RF, MEMS, Photonics Driving 3D Stacking

Packaging approaches using TSVs already are in widespread use for a reasonable cost; SoCs still trailing.


By Pallab Chatterjee
At Semicon West, a number of the key speakers and TechXPOTs were talking about current products being assembled and shipped with 3D technology. 3D die stacking is no longer a technology of the future. In fact it has been here for many years and has been used in millions, if not billions, of consumer, commercial and high-reliability designs.

The two leading technologies that have embraced this technology are memories and MEMS. Memories have used stacked die (back to top stack) with wire bonds for decades and have shipped literally billions of parts to the marketplace. These parts have been both DRAM and non-volatile memory technologies. Memory technologies, due to their high I/O and bandwidth requirements, are still a key driver of the 3D technologies. Many designs are being implemented with TSVs, and utilizing a silicon interposer layer. The goal is to get multiple device types connected together, such as CPUs, MEMS, and RF, and not just multiple instances of the same chip.

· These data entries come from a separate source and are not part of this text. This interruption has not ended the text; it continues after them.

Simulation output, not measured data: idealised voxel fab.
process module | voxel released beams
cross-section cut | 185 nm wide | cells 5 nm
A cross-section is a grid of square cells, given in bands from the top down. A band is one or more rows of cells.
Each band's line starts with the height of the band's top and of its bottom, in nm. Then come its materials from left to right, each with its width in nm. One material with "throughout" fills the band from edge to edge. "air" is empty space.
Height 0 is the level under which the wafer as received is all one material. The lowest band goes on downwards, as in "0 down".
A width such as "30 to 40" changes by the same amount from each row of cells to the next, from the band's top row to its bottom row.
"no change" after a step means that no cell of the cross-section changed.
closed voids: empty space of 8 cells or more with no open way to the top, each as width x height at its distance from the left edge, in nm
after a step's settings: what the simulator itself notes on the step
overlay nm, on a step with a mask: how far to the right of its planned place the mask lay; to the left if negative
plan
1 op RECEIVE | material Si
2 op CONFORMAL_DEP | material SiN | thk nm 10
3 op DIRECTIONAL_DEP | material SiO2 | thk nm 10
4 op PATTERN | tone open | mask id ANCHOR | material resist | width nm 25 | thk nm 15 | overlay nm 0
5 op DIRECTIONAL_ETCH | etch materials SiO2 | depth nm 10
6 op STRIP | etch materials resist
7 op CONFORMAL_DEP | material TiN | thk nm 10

MEMS subsystems are also a known technology for multi-die stacking. A typical three-layer stack would be a MEMS gyroscope, a MEMS accelerometer and a signal-processing chip to interpret the output of the two MEMS sensors and interface to a standard logic design. These designs are currently available from many companies in the United States and Europe and are able to meet consumer-level price points. The Nintendo 3DS, for example, uses a MEMS gyroscope from Invensense, which is a mixed MEMS and CMOS product. Similarly, a control IC appears in the Nintendo Wii motion-plus controller. All are considered cost-effective and reliable.

On the high-performance side, Xilinx is shipping array-based designs. These SoCs feature four bit-cell blocks of Virtex-7 cores distributed over a silicon interposer to provide the high speed interconnect. The technology uses TSVs, microbeads, microbumps. C4 balls, BGA solder balls, and multiple 28nm FPGA bit-slice chips. Xilinx’s new stacked silicon interconnect technology enables a single FPGA device to deliver more of the FPGA resources that customers need—logic, memory, serial transceivers and processing elements—while providing industry-leading capacity and bandwidth performance. The technology allows for multiple FPGA die to be combined and provides up to 100x improvement in inter-die bandwidth per watt over conventional approaches (See fig. 1)

IMEC of Belgium and Leti of France both presented new directions for integrating core processors and face-to-face stacked memory that act as cache RAM. These systems also will include RF die stacked face to face on the silicon logic. Extended research will lead to further integration of stacked interposer with passives and advanced RF components—inductors, capacitors and large resistors—with these die and finally lateral communication interfaces such as silicon lasers and other nano photonics.

These photonic interconnects have been the internal baseline for 1Gb/sec. and higher communication links for long distances for many decades. The localized heat and micro-machined optics (gratings, etc.) have been well addressed and now allow for integration with other circuits. The work at IMEC is focusing on integration of these lateral signal paths with vertical TSV-based connectivity. The testability and reliability advantages of using tested “known good” die is driving this method forward in systems.

The next big driver in multi-processor systems is the integrated APU, which has a CPU, GPU, and memory controller in a single die and connected directly to system memory with TSV technology. This structure, which is not using a silicon interposer, features tens of thousands of connection points to give very high-bandwidth and low-latency connectivity to both cache and local main memory in a single unit. These systems will be available in end products shortly and are the key technology that will realize the next generation of tablet and smart phone products.